April 11, 2011
Laurent Gbagbo, whose refusal to step down as president of Ivory Coast plunged the country into violence, has been captured in Abidjan and is in the custody of opposition forces. News of his detention came after a column of more than 30 French armoured vehicles closed in on his residence in the city and amid initial reports that he had been seized by French special forces. But both the French government and military insist that Gbagbo was taken by troops loyal to Alasanne Ouattara, who won last year’s presidential election.

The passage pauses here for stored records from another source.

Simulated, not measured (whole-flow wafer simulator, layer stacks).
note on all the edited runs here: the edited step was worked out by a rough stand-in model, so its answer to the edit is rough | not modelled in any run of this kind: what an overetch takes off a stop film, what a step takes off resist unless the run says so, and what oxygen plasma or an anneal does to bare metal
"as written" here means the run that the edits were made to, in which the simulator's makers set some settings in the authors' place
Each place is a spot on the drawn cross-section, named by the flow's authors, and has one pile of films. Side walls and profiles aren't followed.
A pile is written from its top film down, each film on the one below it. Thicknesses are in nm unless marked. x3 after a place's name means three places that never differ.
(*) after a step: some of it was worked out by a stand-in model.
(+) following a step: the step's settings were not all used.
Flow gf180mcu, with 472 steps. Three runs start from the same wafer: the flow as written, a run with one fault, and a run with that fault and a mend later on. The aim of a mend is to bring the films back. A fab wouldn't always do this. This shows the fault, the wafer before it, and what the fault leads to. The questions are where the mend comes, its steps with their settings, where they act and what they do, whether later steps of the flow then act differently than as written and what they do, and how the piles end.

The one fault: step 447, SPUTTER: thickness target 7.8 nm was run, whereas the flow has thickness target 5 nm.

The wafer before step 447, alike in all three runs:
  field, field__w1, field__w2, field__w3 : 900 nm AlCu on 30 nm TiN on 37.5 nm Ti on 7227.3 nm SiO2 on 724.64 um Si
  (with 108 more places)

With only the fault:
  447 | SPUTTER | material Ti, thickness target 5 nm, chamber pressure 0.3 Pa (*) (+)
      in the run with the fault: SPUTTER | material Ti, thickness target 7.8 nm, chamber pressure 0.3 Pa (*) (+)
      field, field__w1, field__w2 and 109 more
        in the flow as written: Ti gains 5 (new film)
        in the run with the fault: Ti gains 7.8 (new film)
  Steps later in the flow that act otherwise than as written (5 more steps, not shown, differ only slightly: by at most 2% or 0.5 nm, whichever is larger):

A French foreign ministry source said Gbagbo had been arrested by Ouattara’s forces backed by UN and French forces, while a French military spokesman was even more adamant, telling the Guardian: “There was not one French soldier at the scene when Gbagbo was taken.” Other news sources, meanwhile, have reported that Gbagbo may have been handed over to the French by his own “presidential guard”. Gbagbo and his wife are now understood to have been taken to a hotel in Abidjan. A spokesman for Ouattara told the Guardian: “It’s true. Gbagbo has been taken to the Golf hotel by republican forces. Our forces went to the residence this morning and took him out.”
Gbagbo’s spokesman, Ahoua Don Mello, told Reuters: “President Laurent Gbagbo came out of his bunker and surrendered to the French without resistance.” While the details of the capture remain unclear, it is possible that the French and UN soldiers attacked the building, surrounded it and then waited for Outtara’s forces to go in, as France may not have the mandate or legal basis to make the arrest. Gbagbo’s detention followed missile strikes on his compound by ONUCI, the UN force in Ivory Coast, which partially destroyed the building. One western diplomat in Abidjan said that keeping Gbagbo at the hotel could prove to be a security risk.
“I think they’ll put him on a chopper as soon as possible but nowhere in Abidjan is safe,” said the diplomat. “There are legal problems about taking him abroad.” Celebratory gunfire has been heard on the streets of the city and there are reports that Ouattara’s camp is preparing to parade Gbagbo on television to prove his capture.
April 11, 2011
Besieged Ivorian leader Laurent Gbagbo has been detained in the main city Abidjan and delivered to the headquarters of his elected successor. He reportedly surrendered to Alassane Ouattara’s forces after French tanks advanced on his residence. Mr Gbagbo had been refusing to cede power to Mr Ouattara after losing November’s presidential election. France said pro-Ouattara troops had detained him, but an aide to Mr Gbagbo said it was French special forces.
Mr Gbagbo was then taken to the city’s Golf Hotel, where Mr Ouattara has his headquarters. UN peacekeepers accused pro-Gbagbo forces of endangering the civilian population and had asked French troops in Ivory Coast to act against the defiant leader’s heavy weapons. Ivory Coast’s permanent representative to the UN, Youssoufou Bamba, said Mr Gbagbo would stand trial.
In London, UK Foreign Secretary William Hague said that if charges were brought, Mr Gbagbo should be tried in an orderly manner. Forces loyal to Mr Ouattara launched an offensive from their stronghold in the north at the end of March, after months of political deadlock during which Mr Gbagbo refused to recognise his rival’s election victory. AFP added that eyewitnesses had seen pro-Ouattara forces entering the presidential compound while French and UN armoured vehicles stood on a road leading to the complex.